It isn’t the kind of flip that earns investors big bucks to buy up even more real estate, pricing out potential homebuyers, to sell at greater profits. Instead any revenue from the sale will funnel back into projects to create more affordable living opportunities for working families in New Hanover and neighboring counties.
The land trust is attaching a deed restriction to the house that requires whoever owns it to also live in it. The requirement will prevent investors from obtaining the home.
“We want it to be someone that needs a house to live, not someone who’s gonna make a bunch of money off of renting,” Wainio said.
In its 10 years, Cape Fear Community Land Trust has focused within the city limits, specifically in downtown Wilmington. Wainio said the nonprofit is open to expanding into Pender and Brunswick counties when the opportunity presents itself.
Widespread public interest in dwindling affordable-housing options has led the Cape Fear Community Land Trust to ramp up its efforts. It’s about to embark on a new build at 10th and Meares streets, and it recently collaborated with Cape Fear Habitat for Humanity on eight properties. In the partnership, the land trust owns the lot, and Habitat constructs the house.
“It allows them to afford more houses for their money because they don’t have to buy the land,” Wainio explained.
Affordable housing is a growing problem in New Hanover County, with homes rarely staying on the market past 20 days and rental prices below a grand a month being virtually nonexistent. Yet, most of the local jobs are service-related –– with employees earning sometimes only $9 or $10 an hour –– or are teachers and first responders who are victim to living cost-burdened, meaning more than a third of their income pays for housing.
“All of us need affordable housing, no matter how much money we make, but there’s been this stigma or this cloud put over folks that need affordable housing,” Wainio said.
Without affordable options in New Hanover County, most residents see no choice but to move outside of it. Wainio, a real estate agent, said one of her clients, a grocery store employee, was beat out by investors paying cash on multiple offers.

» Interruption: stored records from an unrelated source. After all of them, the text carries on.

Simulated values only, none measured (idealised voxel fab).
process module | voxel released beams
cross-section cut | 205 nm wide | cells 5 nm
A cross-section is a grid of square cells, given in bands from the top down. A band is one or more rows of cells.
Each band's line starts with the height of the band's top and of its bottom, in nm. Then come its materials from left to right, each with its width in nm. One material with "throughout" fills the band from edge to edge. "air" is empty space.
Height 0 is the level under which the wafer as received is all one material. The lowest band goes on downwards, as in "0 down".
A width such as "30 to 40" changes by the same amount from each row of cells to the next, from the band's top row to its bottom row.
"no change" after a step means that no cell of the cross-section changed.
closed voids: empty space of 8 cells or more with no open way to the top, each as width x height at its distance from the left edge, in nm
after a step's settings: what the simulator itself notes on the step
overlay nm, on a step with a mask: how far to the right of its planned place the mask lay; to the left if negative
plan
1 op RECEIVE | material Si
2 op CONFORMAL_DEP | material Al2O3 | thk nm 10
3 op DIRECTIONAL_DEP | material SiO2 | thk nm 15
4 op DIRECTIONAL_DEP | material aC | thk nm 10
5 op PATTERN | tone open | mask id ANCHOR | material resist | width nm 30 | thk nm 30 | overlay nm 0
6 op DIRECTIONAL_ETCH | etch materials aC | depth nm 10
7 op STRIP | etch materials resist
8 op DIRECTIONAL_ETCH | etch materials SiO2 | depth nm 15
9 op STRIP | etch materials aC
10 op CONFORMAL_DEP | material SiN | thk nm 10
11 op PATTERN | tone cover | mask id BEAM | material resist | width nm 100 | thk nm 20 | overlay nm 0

“The next time you’re in line at Trader Joe’s, and you’re complaining because there’s only one register open, think about my client,” she said. “She probably had to move to Riegelwood and she got a flat tire and couldn’t get to work this morning because she had to drive so far.”
When disaster strikes, first responders are sometimes incapable of driving into duty when they live outside the county. Police, firefighters and nurses who cannot afford to live in the area where they work couldn’t report after Hurricane Florence flooded roadways, in turn affecting staffing issues, Wainio noted.
At the same time land trust volunteers and board members pruned trees and laid fresh soil Wednesday, elected officials met in a room with nonprofit leaders to brainstorm solutions to the problem, and how the local government could maximize a proposed $50 million housing bond if approved by voters. Paul Stavovy, executive director of the Cape Fear Community Land Trust, was among those in the meeting.
“We need to be recognized as a viable nonprofit that can provide affordable options for families and people living in the county,” Wainio said. “We want to be at the table.”